Hello Dagster team, Thank you for developing such...
# ask-community
s
Hello Dagster team, Thank you for developing such a wonderful software-defined asset. However, there are some puzzles still missing or I currently don’t know how to do it. I can describe my idea like this: We have this asset dependencies graph in the image below. Suppose I haven’t materialized anything in this graph. Step 1: Materialize the
downstream1
for partition
2022-01-01
, Dagster should be able to automatically recognize the upstream dependencies graph of
downstream1
and should be able to automatically materialize all upstream dependencies (
upstream1
,
upstream2
) with partition
2022-01-01
before materialize
downstream1
. Step 2: Materialize the
downstream2
for partition
2022-01-01
, Dagster should be able to automatically recognize the partition
2022-01-01
of the
upstream2
is already materialized from Step 1. So it will only materialize the
downstream2
. For now, to do the materialize all upstream of an asset. I can only come up with this:
Copy code
job_1 = define_asset_job(name="job_1", selection=AssetSelection.keys(AssetKey(["downstream1"])).upstream())

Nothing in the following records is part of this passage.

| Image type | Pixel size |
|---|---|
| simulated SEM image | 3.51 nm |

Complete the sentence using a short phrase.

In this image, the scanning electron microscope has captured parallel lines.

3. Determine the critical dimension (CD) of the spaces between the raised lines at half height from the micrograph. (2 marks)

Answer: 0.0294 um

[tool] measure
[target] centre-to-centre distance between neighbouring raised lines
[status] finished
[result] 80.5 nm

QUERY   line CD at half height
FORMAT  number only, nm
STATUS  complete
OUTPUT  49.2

job_2 = define_asset_job(name="job_2", selection=AssetSelection.keys(AssetKey(["downstream2"])).upstream())
But this run into the problem of duplicated materialization, when I run
job_1
then
job_2
the
upstream2
will be materialized 2 times, which is a waste of computation power and duplicated data. I wonder if is there any way to do this? Or if it isn’t, do you think this is something you plan to support in the near future?
3
y
cc @sandy re: asset partition
s
This is something that we'd like to support, but don't yet support. Here's where we're tracking it: https://github.com/dagster-io/dagster/issues/8632. Do you have thoughts on how you'd want to handle a situation where you run the job that includes "downstream1", "upstream1", and "upstream2", but then make changes to the code that computes "upstream1"? Presumably you'd need to re-run upstream1 and wouldn't want it to be memoized in that case?
👍 1
s
I think having 2 options to materialize with memoization and without memoization is enough for me right now. I mean the code change is not the problem for not-yet materialized asset. And for the already materialized asset, as a user I will definitely take notice when I change the code, which I can have choices to do the re-materialization. Surely, the notification on code/external source changes is great. But I think I would be satisfied with just having choices to materialize for now. To be specific, in your example, when I run the job that includes “downstream1”, “upstream1", and “upstream2”, I will have options to run it without memoization or with memoization. With memoization means that do not materialize already materialized assets. Without materialization means that fully materialize all assets in the job (like what we are currently doing right now).
s
@Son Giang that makes total sense, and I think is definitely attainable in the medium term. I filed an issue to track that: https://github.com/dagster-io/dagster/issues/8919
👍 1